Skip to Content, Navigation, or Footer.
Support independent student journalism. Support independent student journalism. Support independent student journalism.
The Dartmouth
March 3, 2024 | Latest Issue
The Dartmouth

Is Dartmouth a Religion?

The College’s 250th anniversary celebrations have already begun, and among the concerts, free food and green-lit photo ops that some students have had the opportunity to enjoy, there is another aspect of the celebration perhaps more relevant to the Dartmouth student experience: special 250th anniversary courses.

These special courses, which students may search by selecting the “Dartmouth 250” option on the online timetable of classes, feature the College in their curricula, and students taking the courses are prompted to reflect on their own Dartmouth experiences as they analyze aspects of the College’s past and present in a critical light.

This winter, two sestercentennial-themed courses are being offered: Religion 7.08, “Is Dartmouth a Religion?” and “Daniel Webster and the Dartmouth College Case,” which is cross-listed among four departments: college courses, english, government, and history.

“Is Dartmouth a Religion?” is a first-year seminar taught by religion professor Susan Ackerman. As with any good course whose title is a question, there is no single correct answer, but students will spend the term thinking about some of the motifs and themes that repeat across different religious traditions before offering their own answer in the form of a final paper.

Ackerman said — or, in her words, “confessed” — that her inspiration for the course came from a similar course offered at Stanford. Thanks to Dartmouth’s long history and its single founder figure, Eleazar Wheelock, applying the same question to our campus leads to countless possible discussions and viewpoints.

While some may think it is obvious that no, of course Dartmouth isn’t a religion, our attachment to a unique set of rituals provides evidence suggesting otherwise.

“It makes no sense to anyone except for the people on this campus why we spent the fall arguing about whether you could run around the bonfire or not,” Ackerman said. “But it matters, and it matters a great deal on this campus.”

The course is divided into three main units: religious founders, sacred space and ritual. The first half of each unit is dedicated to general religious ideas, while the second half of each consists of students applying what they have learned to Dartmouth and its history. For example, Ackerman expressed that religious traditions adapt to political circumstances, such as when the pronouns of popular hymns are adapted to become more gender-inclusive. What about when the words of the Alma Mater changed to include both “sons” and “daughters” of Dartmouth? How can a close study of different world religions change and enhance how we view the College?

Of course, as Ackerman noted, you can’t study the Alma Mater until you know the lyrics — something that students in a previous first-year seminar she taught did not. In addition to improving their writing skills, as they would in any first-year seminar, she also hopes that her students will learn more about the school where they’ll be spending the next four years of their lives.

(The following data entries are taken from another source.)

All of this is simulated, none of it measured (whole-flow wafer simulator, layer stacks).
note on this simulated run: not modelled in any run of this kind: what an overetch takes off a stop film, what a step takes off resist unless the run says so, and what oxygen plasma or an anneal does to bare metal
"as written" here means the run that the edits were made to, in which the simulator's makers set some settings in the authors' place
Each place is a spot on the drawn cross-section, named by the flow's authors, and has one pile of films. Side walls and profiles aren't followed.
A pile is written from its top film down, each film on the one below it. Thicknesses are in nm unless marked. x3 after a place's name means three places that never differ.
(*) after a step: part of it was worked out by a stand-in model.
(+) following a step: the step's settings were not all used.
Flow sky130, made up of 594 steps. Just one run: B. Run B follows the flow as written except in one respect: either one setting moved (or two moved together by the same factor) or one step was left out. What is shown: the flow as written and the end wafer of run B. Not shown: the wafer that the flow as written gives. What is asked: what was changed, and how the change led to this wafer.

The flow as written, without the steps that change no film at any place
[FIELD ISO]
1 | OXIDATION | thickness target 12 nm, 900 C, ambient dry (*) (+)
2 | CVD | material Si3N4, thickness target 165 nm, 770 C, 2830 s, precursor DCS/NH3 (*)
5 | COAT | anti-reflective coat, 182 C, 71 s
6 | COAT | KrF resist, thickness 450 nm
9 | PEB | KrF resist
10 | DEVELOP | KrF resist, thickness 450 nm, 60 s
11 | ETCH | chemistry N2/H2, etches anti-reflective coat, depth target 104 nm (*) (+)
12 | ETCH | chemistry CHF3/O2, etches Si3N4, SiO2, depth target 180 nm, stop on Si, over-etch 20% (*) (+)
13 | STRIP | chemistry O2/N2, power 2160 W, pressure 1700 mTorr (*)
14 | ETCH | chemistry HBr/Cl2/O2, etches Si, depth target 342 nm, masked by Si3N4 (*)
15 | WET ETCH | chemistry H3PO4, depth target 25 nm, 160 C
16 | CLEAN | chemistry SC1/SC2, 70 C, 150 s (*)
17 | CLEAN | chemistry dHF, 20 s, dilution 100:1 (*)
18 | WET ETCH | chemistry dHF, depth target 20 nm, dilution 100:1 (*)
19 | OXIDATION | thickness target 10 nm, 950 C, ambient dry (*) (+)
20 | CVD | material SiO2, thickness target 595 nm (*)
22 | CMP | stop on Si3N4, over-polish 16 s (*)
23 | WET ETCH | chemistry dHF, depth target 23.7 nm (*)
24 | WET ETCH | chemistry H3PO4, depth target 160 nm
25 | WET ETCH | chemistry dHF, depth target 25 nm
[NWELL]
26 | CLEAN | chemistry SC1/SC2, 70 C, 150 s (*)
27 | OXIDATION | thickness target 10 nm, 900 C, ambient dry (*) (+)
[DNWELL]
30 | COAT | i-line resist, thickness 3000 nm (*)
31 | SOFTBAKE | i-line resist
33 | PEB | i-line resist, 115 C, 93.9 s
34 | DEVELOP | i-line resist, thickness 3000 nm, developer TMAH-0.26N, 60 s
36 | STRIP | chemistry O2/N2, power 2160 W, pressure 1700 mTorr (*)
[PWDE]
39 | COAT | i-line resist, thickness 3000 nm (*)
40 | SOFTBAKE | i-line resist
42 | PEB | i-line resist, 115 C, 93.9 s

“[In a previous first-year seminar,] I would try to draw on examples from Dartmouth to illustrate things for my students,” Ackerman said. “I was shocked by how little they knew about Dartmouth’s history and Dartmouth tradition.”

Ackerman hopes that, by the end of the term, students will have a better understanding of how religions and religious figures are more complicated than they might seem and consist of much more than just “beliefs.”

“Daniel Webster and the Dartmouth College Case” is the other special course offered this term, which is being co-taught by history professor Robert Bonner, government professor Russel Muirhead and English professor Donald Pease. It tackles head-on the infamous court case during which Daniel Webster spoke his famous quotation: “It is, Sir, as I have said, a small college. And yet, there are those who love it.”

The significance of the case, however, far exceeds its most famous line, and Pease explained that it propelled into “black letter law” important legal concepts such as sanctity of contract, due process and the distinction between church and state.

“The Dartmouth College Case made it possible for every private college in the United States to maintain its status without being taken over by the state legislatures or transposed into a public institution,” Pease said. “It rendered sacrosanct the difference between private institution and public institution.”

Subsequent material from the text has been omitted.